By Pam Martens: May 22, 2013
On February 25, 2013, James Hepburn, writing at Daily Kos, made the emphatic assertion in a headline that “Big Tobacco Had Nothing to Do With Tea Party Formation.” That is likely to be the one headline that will haunt Mr. Hepburn to his grave.
I decided to follow in the treacherous footsteps of the IRS and engaged in that unforgiveable sin: I targeted the “tea party” as a key word search at the legacy tobacco document archive. Resting quietly in the archive is full blown proof that Big Tobacco directly created multiple Tea Parties in 1994 as push back against a planned increase in the Federal Excise Tax (FET) on cigarettes.
In fact, Big Tobacco not only created the Tea Party, it has promoted it over decades, pumped millions into marketing it, and pulled it out of its magic hat every time it needed to produce an overnight, spontaneous “grassroots” movement.
Hepburn was nit-picking an article at Huffington Post by Brendan DeMelle that characterized an exhaustive study by researchers at the University of California, San Francisco (UCSF) as confirming that the “Tea Party Was Created By Big Tobacco.” Hepburn writes: “This is unfortunate because one, it isn’t true, and two, it overshadows the true origins of the Tea Party which is still largely unknown and far more interesting.”
DeMelle and the UCSF researchers were focusing on the hundreds of documents linking Big Tobacco with funding and plotting with third party nonprofits to create Tea Party groups – chiefly, the Koch brothers’ Citizens for a Sound Economy and its progeny, Americans for Prosperity and FreedomWorks. Hepburn believed the UCSF researchers had failed to show a Big Tobacco company had directly created a Tea Party group. But that wasn’t the thrust of the UCSF researchers’ work – they were investigating the corporate front groups posing as nonprofit grassroots movements.

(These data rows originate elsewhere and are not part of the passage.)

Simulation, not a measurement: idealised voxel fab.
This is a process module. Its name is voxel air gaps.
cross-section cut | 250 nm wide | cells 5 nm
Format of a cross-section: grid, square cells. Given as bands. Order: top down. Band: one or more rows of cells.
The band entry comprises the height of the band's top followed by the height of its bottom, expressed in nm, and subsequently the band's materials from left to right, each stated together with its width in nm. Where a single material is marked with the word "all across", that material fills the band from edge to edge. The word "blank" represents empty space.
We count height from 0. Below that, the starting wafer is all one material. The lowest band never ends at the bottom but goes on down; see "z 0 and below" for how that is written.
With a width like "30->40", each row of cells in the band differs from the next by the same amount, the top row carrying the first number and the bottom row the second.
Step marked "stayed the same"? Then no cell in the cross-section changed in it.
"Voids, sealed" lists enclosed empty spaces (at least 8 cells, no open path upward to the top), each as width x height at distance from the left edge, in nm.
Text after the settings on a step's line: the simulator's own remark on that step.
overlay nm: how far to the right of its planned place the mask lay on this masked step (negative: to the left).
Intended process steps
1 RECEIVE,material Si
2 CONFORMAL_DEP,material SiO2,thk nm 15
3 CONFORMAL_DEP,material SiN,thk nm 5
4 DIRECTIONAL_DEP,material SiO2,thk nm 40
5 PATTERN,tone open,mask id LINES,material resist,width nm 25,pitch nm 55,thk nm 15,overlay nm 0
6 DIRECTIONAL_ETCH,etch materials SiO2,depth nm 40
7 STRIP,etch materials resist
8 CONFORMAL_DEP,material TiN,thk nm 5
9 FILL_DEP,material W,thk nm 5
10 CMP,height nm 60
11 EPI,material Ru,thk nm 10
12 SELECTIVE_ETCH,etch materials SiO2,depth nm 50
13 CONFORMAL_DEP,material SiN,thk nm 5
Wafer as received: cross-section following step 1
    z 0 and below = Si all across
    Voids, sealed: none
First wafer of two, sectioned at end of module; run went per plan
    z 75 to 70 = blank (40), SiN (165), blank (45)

But direct links to Big Tobacco do exist as a simple search through the trove of tobacco documents obtained in court battles prove. On June 2, 1994, the Associated Press wrote: “Kentucky farmers, taking a cue from the Boston Tea Party, will pitch sulks of tobacco into the Kentucky River next week to show their disgust with efforts by President Clinton and others to raise federal tobacco taxes. About 3,000 growers and their families are expected….” The Associated Press reported that the Council for Burley Tobacco was sponsoring the demonstration.
But that wasn’t who actually was behind the event. In a March 14, 1995 memo from Brian Waddle of the Jack Guthrie & Associates public relations firm, Waddle reveals that his client, the New York City division of Philip Morris under the supervision of Jay Poole, a Vice President of Philip Morris, had “orchestrated” the protest. Waddle writes:
“We’ve had tremendous success over the years in staging events to increase public debate and to generate coverage on the excise tax issue. Last year, we orchestrated ‘The Kentucky Tobacco Party,’ a rally and re-enactment of the Boston Tea Party at our state’s capitol on behalf of growers to protest the proposed FET [Federal Excise Tax] increase. Nearly 4,000 farmers attended the event which resulted in hundreds of stories across the country, including placement with The New York Times, USA Today, the CBS Evening News, CNN, PBS and many others. We were also the front-page story of every daily and weekly newspaper in the state of Kentucky.”
The same year, on August 2, 1994, 400 tobacco growers and warehousemen staged a Tea Party in Greenville, Tennessee, throwing bales of tobacco into a creek. The event was widely covered by local broadcast media and the Associated Press.
(Dumping tobacco into rivers and creeks? And this is supposed to be good public relations? What part of marine life ecosystems don’t these tobacco people understand?)
An unsigned memorandum dated September 2, 1994 from public relations firm Ramhurst revealed that R.J. Reynolds was behind the Greenville demonstration.
The memo says it will summarize activities undertaken as part of the Federal Excise Tax effort, noting:
“We received more favorable coverage from the ‘lost jobs, displaced farmer’ argument than any other. From the early meetings and accompanying publicity (400 growers in Greenville, NC, 600 in Danville, VA, Fairness for Farmers rally at the state capitol in TN) to the recent spate of ‘get-tough’ media hits (tea party in KY, tractor rally in VA, tea party in TN, tobacco burning in SC) there has been an ongoing effort to keep this story in the news. There’s no way tobacco congressman (sic) can miss the activity level (and the intensity) of this key constituency group.”
According to the UCSF researchers, Ramhurst was formed in 1993 with support from R.J. Reynolds and was run by former RJR smokers’ rights group coordinators, James Ellis and Doug Goodyear. By 1994, Ramhurst was executing various programs related to the tobacco company’s national “grassroots” program.
Now that this is all cleared up, maybe we can get meaningful hearings in Congress.